There are several changes in store at the Brokenstraw Valley Swimming Pool.
While students from Youngsville Elementary Middle School enjoyed the pool this week, the pool will open to the public on Saturday after a final required training for pool personnel.
This spring the pool was sandblasted and repainted. "We completely redid the entire inside of the pool," Pool Director Lee Bryan said. The kiddie pool was repainted this week and is expected to be ready for opening day.
Times Observer photos by Brian Ferry
During Youngsville Elementary Middle School Pool Days at the Brokenstraw Valley Swimming Pool, above, lifeguard Jerica Haight affixes a green wristband to fourth-grader Seebe Proper
That change is less visible than a policy change put in place for the season.
The pool is participating in the Note and Float program. All children will have to demonstrate their swimming abilities in order to have access to certain areas of the pool.
Those who can swim a full length of the pool will be given green wristbands and will have access to the whole facility.
"The green means they can be in the deep water and use the slide and the rock wall," Pool Manager Jayda Haight said.

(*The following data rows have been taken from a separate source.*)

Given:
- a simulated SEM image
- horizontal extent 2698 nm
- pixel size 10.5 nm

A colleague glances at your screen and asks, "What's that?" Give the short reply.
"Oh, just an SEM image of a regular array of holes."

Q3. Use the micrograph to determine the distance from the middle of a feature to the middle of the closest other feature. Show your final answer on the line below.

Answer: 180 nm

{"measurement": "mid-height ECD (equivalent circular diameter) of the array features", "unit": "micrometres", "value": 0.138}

Youngsters who are tall enough to stand up safely in the four-foot section of the pool but cannot swim a full length will be given yellow wristbands and restricted to that area.
Non-swimmers will be issued red wristbands and will have to stay in the most shallow area of the pool.
Pool events this season will include the annual Luau on Thursday, June 20, a movie night with "Finding Nemo" starting at about 9 p.m. Thursday, June 13, and the pool's second venture into the World's Largest Swimming Lesson from 10 to 11:30 a.m. Tuesday, June 18.
The pool will be open from 1 to 5 and 6:30 to 8:30 p.m. Mondays through Thursdays and from 1 to 6 p.m. on Fridays, Saturdays, and Sundays through Aug. 17. The annual Doggie Dip will be held on Saturday, Aug. 24.
The Pool Days for the students were sponsored by Friends of Brokenstraw Valley Swimming Pool and Youngsville Borough.
The Friends is in its third year of a three-year plan to provide financial support to keep the facility open and operating.
According to Bill Slocum, the organization plans to keep working. "I'm convinced this is one of the best assets this community has," he said. "We're one of the few communities our size that is able to do this. We're an exceptional community and we're able to do this."
"You probably can't count the number of kids that have learned to swim here," he said. "We're going to continue to do what we can to keep it open."